Lloyd Walsh's imaginative creatures leap to life

Influenced by painted menageries of mythological creatures, cabinets of curiosities from the Renaissance, outdated scientific illustrations, and paintings by the Old Masters, San Antonio painter Lloyd Walsh finds inspiration in the grotesque and arcane. Fanciful doll-faced fish, sad-eyed dogs, hearts with eyes, white roses, and a winged skull are among the surreal subjects in his “Solo Exhibition” at the Blue Star Contemporary Art Museum.

While Walsh’s paintings are usually humorous, his somber palette of earthy blues, blacks, browns, greens, and purples underscores an underlying melancholy. Walsh’s work may appear like a throwback to the baroque period, but he’s a dedicated modernist whose primary concern is the surface of the canvas. Using many rich layers of glazes, Walsh builds up complex patterns and details that make looking closely at one of his paintings like flying over an exotic, unexplored landscape.

He focuses on all the folds, wrinkles, scars, calluses, spots, tattoos, and other discolorations of the skin. Strange patterns — some based on wallpaper — pop up, as well as all sorts of bizarre details and behaviors, such as animals smoking cigarettes. His subjects often appear to be floating in space, yet the neutral backgrounds are rendered with exquisite care for the subtle gradations of color and texture in the gloomy murk.

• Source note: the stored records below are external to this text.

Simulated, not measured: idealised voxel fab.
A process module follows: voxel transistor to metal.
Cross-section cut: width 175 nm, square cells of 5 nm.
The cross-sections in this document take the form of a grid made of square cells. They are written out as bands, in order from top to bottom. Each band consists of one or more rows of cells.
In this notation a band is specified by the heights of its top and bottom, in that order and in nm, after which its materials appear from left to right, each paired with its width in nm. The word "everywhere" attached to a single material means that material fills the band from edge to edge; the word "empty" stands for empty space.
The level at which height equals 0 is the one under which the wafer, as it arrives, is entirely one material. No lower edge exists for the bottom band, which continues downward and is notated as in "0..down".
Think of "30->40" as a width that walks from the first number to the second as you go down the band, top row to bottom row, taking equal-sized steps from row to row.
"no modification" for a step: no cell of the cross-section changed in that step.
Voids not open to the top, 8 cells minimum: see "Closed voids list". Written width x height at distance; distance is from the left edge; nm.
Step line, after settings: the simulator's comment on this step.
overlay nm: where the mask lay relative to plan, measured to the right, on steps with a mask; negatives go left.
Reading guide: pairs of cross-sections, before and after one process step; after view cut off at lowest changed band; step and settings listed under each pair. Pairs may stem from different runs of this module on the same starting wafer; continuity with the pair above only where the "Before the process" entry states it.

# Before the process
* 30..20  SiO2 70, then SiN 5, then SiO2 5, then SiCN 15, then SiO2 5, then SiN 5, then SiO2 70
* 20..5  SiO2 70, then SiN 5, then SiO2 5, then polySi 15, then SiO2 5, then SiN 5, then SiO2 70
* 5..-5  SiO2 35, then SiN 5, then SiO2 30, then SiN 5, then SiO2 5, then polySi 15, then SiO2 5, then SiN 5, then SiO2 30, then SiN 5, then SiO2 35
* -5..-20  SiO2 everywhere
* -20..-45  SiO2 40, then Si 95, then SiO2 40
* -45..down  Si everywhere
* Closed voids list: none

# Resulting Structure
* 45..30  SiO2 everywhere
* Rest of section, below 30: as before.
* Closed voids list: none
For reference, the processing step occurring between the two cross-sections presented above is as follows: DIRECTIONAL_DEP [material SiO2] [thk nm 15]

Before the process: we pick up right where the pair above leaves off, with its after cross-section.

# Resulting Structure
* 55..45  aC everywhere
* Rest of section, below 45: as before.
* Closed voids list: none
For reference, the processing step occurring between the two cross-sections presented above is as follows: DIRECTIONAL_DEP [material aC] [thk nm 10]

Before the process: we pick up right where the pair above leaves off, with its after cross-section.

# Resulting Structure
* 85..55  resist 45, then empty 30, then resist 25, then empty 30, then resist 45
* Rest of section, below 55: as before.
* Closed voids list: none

Painterly magic matters more to him than coming up with titles for his perplexing compositions, which, even with figures and animals in them, always seem like still lifes, purely objects for contemplation like the wrinkled stones on a Japanese scholar’s desk. Walsh’s “Solo” show features three different sets of paintings, dominated by three large-scale portraits of imaginary doll-faced fish that resemble giant pancakes with feathery gills, which Walsh says are based on ocean sunfish, or mola.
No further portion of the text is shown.